For the still-external Grassblade, I'd have it such that the normal version of it costs something like 120 gp, weighs 1 pound and deals 1d8 damage for a Medium creature, but have the Bastard Sword clause for using it as a Light weapon instead of being one-handed. The gimmick, here, is that Light Weapons apply half the user's strength bonus if in the off hand. Which is a good thing for something with a -2 Strength modifier, making the damage for the innately-proficient Alliumite be 1d4-1, and they get to use their bonus feat (and as such automatic to PCs) Weapon Finesse to use their +2 Dexterity bonus instead of their -2 Strength penalty on the attack roll. Both attacks having a good chance to hit, and having good odds of doing some damage.

As a mostly-stylistic thing, I'd also make Plant Camouflage into a racial bonus to Hide, increased in denser vegetation. Still a Spot check to detect, but it offers a bonus that a PC can scale up. Also, Plants only get 2+Int skill points per level with the usual 1/level minimum, and the Augmented subtype keeps that, the strong Fortitude save and the base attack bonus, so the skills don't add up in the slightest. Should be +1 Wisdom bonus to Spot, Listen and Profession (Gardener), +4 Dexterity bonus to Move Silently, and only two skill points total. If there's other racial skill bonuses, they should be spelled out like the Profession (Gardener) one is, as you'd bothered to spell that one out.

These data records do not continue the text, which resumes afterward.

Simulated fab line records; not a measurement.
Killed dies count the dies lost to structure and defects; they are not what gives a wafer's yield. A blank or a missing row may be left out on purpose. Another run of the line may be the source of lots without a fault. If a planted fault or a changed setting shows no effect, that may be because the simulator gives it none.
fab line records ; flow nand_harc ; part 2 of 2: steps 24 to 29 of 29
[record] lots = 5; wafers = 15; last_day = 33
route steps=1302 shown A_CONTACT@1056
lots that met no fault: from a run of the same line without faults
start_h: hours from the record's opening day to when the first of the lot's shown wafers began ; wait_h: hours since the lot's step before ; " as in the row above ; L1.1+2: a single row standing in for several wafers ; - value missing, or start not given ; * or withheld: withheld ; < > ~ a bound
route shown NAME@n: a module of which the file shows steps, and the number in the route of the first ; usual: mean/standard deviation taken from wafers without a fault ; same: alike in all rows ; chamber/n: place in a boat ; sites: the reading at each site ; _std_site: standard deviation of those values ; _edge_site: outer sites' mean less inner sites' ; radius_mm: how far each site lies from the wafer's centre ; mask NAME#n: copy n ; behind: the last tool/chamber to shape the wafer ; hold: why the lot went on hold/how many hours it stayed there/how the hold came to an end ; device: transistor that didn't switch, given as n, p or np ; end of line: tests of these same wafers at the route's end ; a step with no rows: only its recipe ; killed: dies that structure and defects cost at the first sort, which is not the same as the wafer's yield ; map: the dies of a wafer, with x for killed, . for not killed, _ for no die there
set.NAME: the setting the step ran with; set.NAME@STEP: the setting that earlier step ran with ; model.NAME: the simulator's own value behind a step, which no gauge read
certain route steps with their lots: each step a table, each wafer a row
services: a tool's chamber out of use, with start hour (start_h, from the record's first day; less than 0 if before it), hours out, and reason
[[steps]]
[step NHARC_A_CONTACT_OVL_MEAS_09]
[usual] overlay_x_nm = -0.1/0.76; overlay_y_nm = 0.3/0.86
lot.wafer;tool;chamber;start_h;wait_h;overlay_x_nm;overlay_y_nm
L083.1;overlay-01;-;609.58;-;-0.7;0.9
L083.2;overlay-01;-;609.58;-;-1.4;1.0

Last thing would be making the Tearful Stench's racial DC bonus be 1/2 HD, so that the advanced version has a higher save DC and PCs aren't left with a dead "frill" that's a serious LA-worthy power at low levels.

It uses skills from Plant but all creatures gets quadruple skill points for their first HD. So 5 skill points actually. Skills have been fixed.

loky1109
2020-04-17, 07:29 AM
It literally does zero damage with its ranged attack two-thirds of the time, and half the time with its melee attack.


1 is minimal damage, so ranged attack always do 1 damage.